Conscious Wardrobe Resolutions

The new year is underway (or should we say decade!) and it has never felt more important to act with intention. As a brand we are excited to further challenge our sustainable approach this year, seeking opportunities to rewrite industry norms and further reduce our environmental footprint. It would be remiss of us not to mention the recent bushfires in our home country, which have certainly highlighted the need for environmental awareness more than ever before.

On a more personal level we wholeheartedly believe in the Conscious Wardrobe. It is the tenant to which we design, ensuring that our pieces are made well and made for women who intentionally build them into their forever wardrobes. This approach very much supports our belief in living a sustainable, low impact lifestyle.

To call in the new year we wanted to share with you our approach to the concept of the Conscious Wardrobe and perhaps inspire you to adopt a more mindful approach to your style in 2020.

1. Shop with the “30 Wears” mindset

The 30 Wears concept involves checking in with yourself with every purchase to see if this is a piece that you can wear 30 times. Consider this from three angles - the garment’s versatility to style in different ways, it’s quality of make so that it can withstand repeated use and lastly it’s timeless style.

Ask yourself - will you love this piece enough to wear it over and over again or are you jumping on the trend bandwagon? With each purchase this year, take the time to think over a new aquisition’s 30-wears potential to avoid accumulating unnecessary items.
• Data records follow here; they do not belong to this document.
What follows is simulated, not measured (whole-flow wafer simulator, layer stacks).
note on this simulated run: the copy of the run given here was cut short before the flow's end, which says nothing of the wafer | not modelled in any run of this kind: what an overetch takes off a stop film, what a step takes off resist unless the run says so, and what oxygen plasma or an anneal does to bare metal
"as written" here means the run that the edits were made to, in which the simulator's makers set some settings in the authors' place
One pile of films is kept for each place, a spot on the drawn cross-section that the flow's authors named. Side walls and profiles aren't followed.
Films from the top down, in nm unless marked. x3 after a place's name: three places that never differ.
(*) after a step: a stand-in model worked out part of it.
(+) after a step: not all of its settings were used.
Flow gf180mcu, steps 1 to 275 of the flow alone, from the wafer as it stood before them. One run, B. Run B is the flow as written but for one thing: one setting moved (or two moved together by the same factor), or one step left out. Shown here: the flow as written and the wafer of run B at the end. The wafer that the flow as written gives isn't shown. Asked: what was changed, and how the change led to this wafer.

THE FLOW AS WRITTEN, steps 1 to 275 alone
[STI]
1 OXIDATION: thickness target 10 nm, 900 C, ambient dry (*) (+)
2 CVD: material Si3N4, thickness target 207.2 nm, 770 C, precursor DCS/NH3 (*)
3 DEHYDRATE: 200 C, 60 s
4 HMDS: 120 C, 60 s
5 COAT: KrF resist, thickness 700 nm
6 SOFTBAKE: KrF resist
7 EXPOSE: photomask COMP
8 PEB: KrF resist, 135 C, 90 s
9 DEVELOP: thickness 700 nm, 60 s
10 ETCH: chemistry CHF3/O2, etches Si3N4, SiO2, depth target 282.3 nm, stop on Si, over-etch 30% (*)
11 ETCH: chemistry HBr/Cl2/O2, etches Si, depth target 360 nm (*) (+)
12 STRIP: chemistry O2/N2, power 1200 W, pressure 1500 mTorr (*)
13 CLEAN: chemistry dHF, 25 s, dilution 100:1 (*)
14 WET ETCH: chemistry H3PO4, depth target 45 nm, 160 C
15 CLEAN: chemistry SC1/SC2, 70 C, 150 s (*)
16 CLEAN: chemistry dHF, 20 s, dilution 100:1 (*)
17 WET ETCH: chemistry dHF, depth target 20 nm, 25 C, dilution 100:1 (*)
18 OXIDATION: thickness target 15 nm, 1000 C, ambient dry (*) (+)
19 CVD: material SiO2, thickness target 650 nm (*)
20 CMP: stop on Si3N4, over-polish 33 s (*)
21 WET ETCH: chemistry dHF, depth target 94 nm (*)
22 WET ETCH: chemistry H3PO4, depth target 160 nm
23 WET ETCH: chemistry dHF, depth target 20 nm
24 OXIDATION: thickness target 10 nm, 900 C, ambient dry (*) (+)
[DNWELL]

2. Take care of what you own

Once you do bring a new piece home ensure it doesn’t lose it’s value by taking care of it as best you can. Get to know how to wash different fabrics, we are firm believers in handwashing as it is gentle on the garment but also far less environmentally damaging than drycleaning. Store items correctly, hanging or folding so that the shape doesn’t get distorted.

If the unfortunate is to happen seek to mend pulls, loose buttons or unraveled seams rather than discarding the item. Developing a more mindful approach to taking care of your wardrobe helps to instill a fonder appreciation for what you have and a more conscious approach to seeking out new items.


3. Choose natural fibres over man made

Wherever possible check that the fabric your garment is made from a natural source. Even supposedly sustainable man made fibres have a tendency to be reliant on chemical heavy processes to create them. However the biggest downfall of synthetic fibres is that they don’t biodegrade after use meaning they are destined for landfill. Natural fibres such as silk, cotton, wool and linen are all biodegradable and breathable. Try to seek out brands that source these fabrics sustainably, if possible choose organic to ensure that harmful chemicals weren’t used in it’s production.


4. Support local labels

There are some emerging designers and local businesses that are really leading the way in implementing sustainable practises. As well as this by supporting local you can minimise your carbon footprint by reducing the mileage your clothes will travel from production to purchase. Seek out brands that are owned and operated on your own shore to support their growth, encourage local industry and reduce your carbon contribution.


5. Be mindful of packaging

It is hard enough to avoid waste in your day to day life regardless of the brand that insists on sending you a product in multiple layers of unnecessary wrapping. Before you purchase investigate whether the brand you are buying from has sourced eco friendly packaging, maybe even drop them a line to let them know that this is important to you as a customer.

In Australia with our nation wide plastic bag ban we are all building the habit to bring reusable bags shopping with us, remember to do the same when you shop for clothes. Whilst it can feel nice to carry a special purchase home in a shiny new bag, try to think about how fleeting that moment is in relation to the resources it took to produce.